For centuries, the iron kettlebell was Russia’s best kept strength and fitness secret. Just a few years ago, there were but a handful of Americans who had ever heard of the Russian kettlebell (known in Russia as a “girya”). Of this handful, a few of those began to actually train with one. Thanks to the propaganda of Pavel Tsatsouline (aka “The Evil Russian”), along with the backing of John DuCane’s Dragon Door Pubications, the western world watched as the iron curtain was drawn back to reveal this most effective and efficient piece of exercise equipment.

Suddenly, the 100 lb. bag of fertilizer seemed lighter. The sledge hammer swung with greater force. And playfully tossing junior up into the air could end up accidently throwing him into orbit.

While many scoffed at the appearance of the kettlebell and at the odd exercises performed with one, the open-minded gave the kettlebell a chance and discovered what is known to gireviks (the Russian term for “strongman” and usually used to refer to one who uses a kettlebell) as the What-The-Heck (or, for preference, you may substitute the other H word) effect. The return on investment for a kettlebell was unheard of in the strength training world. Atheletes were consistently reporting new PRs (personal records) in strength, speed, endurance, and so on. But not only were the gains great in the areas specifically trained for, these same people found that working out with the kettlebell also gave them unexpected, residual side-effect strength for everyday life. Suddenly, the 100 lb. bag of fertilizer seemed lighter. The sledge hammer swung with greater force. And playfully tossing junior up into the air could end up accidently throwing him into orbit. Hence the term What-The-Heck (WTH).

So eventually, the handful of gireviks became a community of people from all backgrounds, from Olympic powerlifters to wrestlers to basketball players to couch potatoes, all gathering together on the Dragon Door Forum to discuss with Pavel Tsatsouline the principles of girevoy (the Russian term for the sport of Kettlebell lifting) as discussed in his articles in Muscle Media magazine as well as in his first kettlebell training book, “The Russian Kettlebell Chalenge”, and his unorthodox weight training book, “Power To The People”.

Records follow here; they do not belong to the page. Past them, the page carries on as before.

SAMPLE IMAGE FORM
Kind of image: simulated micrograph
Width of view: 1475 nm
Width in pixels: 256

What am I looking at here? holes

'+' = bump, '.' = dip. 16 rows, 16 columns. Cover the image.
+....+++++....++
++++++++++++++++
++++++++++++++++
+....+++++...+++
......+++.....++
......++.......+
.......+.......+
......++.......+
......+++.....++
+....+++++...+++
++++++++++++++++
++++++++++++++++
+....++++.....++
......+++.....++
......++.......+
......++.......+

Was this the beginning of a new paradigm for the Western fitness world? Or was this just another new fitness craze or fad? While outsiders may have debated this question, gireviks knew that the kettlebell was something special. It had already been around for hundreds of years and it certainly wasn’t going to go away now. How could it, when the kettlebell gave them better results than anything they had ever trained with before? While it is not the miracle cure-all for strength training, it was clear that the kettlebell was here to stay and that it should have a prominent place in one’s exercise repretoire.

Sylvestor Stallone presses the kettlebell in the latest Rocky sequel "Rocky Balboa".  Click the picture to view the movie trailer.

Sylvestor Stallone presses the kettlebell in the latest Rocky sequel "Rocky Balboa". Click the picture to view the movie trailer.

Gradually, the girevik’s best kept secret continued to leak out to the general public, via venues such as The Arnold Expo (aka “The Arnold Classic” and “The Arnold Fitness Expo”), sporadic newspaper articles and local television news reports, and an occassional secular magazine (such as “People”) or body building magazine, including Pavel Tsatsouline’s regular contributions to Bill Phillips’ Muscle Media (of the Body For Life fame). Eventually, reports of various celebrities and high-profile atheletes using kettlebells began to circulate as well.

Today, the kettlebell continues to pick up speed on its road to mainstream fitness. While there are still many who have never seen a kettlebell in person, there are very few that have not at least heard of the thing that “looks like a bowling ball with a handle on it”. And the kettlebell’s visibility is sure to reach a new level as the newest sequel to Sylvestor Stallone’s Rocky franchise called “Rocky Balboa” hits the big screens. Gireviks were pleasantly surprised to see Rocky “The Italian Stallion” Balboa (played by Sylvestor Stallone) pressing a kettlebell in the latest teaser for the film. Whether or not the film is viewed as a success or failure in the box office, this is definitely a significant step forward for the popularity of the kettlebell.

What does the future hold for the iron kettlebell? We know one thing… from now on, the kettlebell is going to become and remain a permanent and critical fixture in America’s fitness culture. There are gyms that are beginning to pop up from coast to coast that offer kettlebells in their plethora of equipment. The classes to become certified to train others to use kettlebells are busting at the seams. And as of the writing of this article, a Google search on the word “kettlebell” returned 302,000 results.

If you are already working out with kettlebells, a huge congratulations to you. If you haven’t tried them yet, what are you waiting for? Join the biggest revolution in the strength and fitness industry since Arnold Schwartzenegger starred in “Pumping Iron”. It is the coming of age for the Russian kettlebell. The world is finally ready for it. Are you?